While few admire the late U.S. Supreme Court Justice Ruth Bader Ginsburg more than I do, it is important to acknowledge the West Hollywood City Council is misguided to name our city’s library after her, and instead they should look to a local leader, much like the late Ivy Bottini, who died last week.
It is true that many of the decisions rendered by Justice Ginsburg were life-saving and life-affirming for the residents of West Hollywood, her work was national in scale and applied equally throughout the nation. Justice Ginsburg, never made West Hollywood her home or even vacation destination, never spoke of West Hollywood, nor had any known local connections. Justice Ginsburg should be honored with the naming of law libraries, court houses, fellowships and even statues or paintings in her hometown and where she studied and lived with her family. But none of those places is anywhere near the West Hollywood Library.
Ivy Bottini, on the other hand, was a West Hollywood resident. She was a West Hollywood institution, leader, activist, and some would say an icon. She was one of us. West Hollywood was Ivy’s home. I didn’t know Ivy, but I did meet her on a couple of occasions. Yet any recounting of her life story over the last week since her passing make clear several things: Ivy made a huge impact on the West Hollywood we know, and her work in LGBTQ+ and feminist activism set the stage for the very cases that Justice Ginsburg would eventually help adjudicate.

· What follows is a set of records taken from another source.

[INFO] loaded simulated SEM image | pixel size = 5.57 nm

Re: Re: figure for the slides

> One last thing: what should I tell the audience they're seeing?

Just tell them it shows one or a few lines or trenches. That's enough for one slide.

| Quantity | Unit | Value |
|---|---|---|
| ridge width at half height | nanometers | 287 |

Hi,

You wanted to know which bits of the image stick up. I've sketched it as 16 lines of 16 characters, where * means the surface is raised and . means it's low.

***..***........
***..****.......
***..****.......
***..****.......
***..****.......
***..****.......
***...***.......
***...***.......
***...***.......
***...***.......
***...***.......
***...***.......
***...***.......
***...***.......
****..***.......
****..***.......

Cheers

Ivy’s early days in the National Organization for Women (NOW) have a direct through line to the Equal Rights Amendment to the Constitution (which was recently ratified by the 38th state). Ivy’s leadership in NOW, almost singularly, forced a reckoning within the feminist movement about the role of lesbians in that movement.
Ivy’s early leadership against the 1978 Briggs Initiative was local – very specifically a Southern California effort – and led to one of the first major victories for the LGBTQ+ movement – long before Justice Ginsburg voted for marriage equality. Without Ivy’s leadership against the Briggs Initiative, California could have been set back decades in the fight for LGBTQ+ equality, particularly in education.
And while Ivy was fighting these national fights along with her sisters and brothers of the early LGBTQ+ and feminist movements, she was focused on her own hometown community first and foremost. When her gay brothers were dying of AIDS, Ivy helped found AIDS Project Los Angeles, which has helped save the lives of thousands of Southern California gay men and others impacted by HIV/AIDS. Ivy spent many years leading our own city’s Lesbian & Gay Advisory Board, mentoring others and paving the way to make West Hollywood even more supportive of LGBTQ+ people. She held West Hollywood accountable to make sure that women were at the forefront of every major decision, and refused to let West Hollywood become exclusively “boys town.”
Ivy was an effective progressive activist, and her activism set the stage for the judicial rulings that Ginsburg later made. That’s the nature of progress, activists start things, and often judges finalize those movements. Ivy was our local instigator. Ivy lived her life leading the way towards a more just world and more importantly, a better West Hollywood.
In the years to come many books will be written, movies produced and school lessons taught about Justice Ruth Bader Ginsburg, and they rightfully should be – she was one of a kind and a woman we can all respect and admire. Ginsburg changed the world, and will be duly recognized for that.
However, few West Hollywood residents have ever changed the world for the better as much as Ivy Bottini. It is for this reason, we should recognize her contributions locally and globally with one of our city’s highest honors and recognitions. If the West Hollywood City Council chooses to rename the West Hollywood Library, there would be few people as deserving of the honor as our very own lesbian leader and proud West Hollywood resident, the late Ivy Bottini.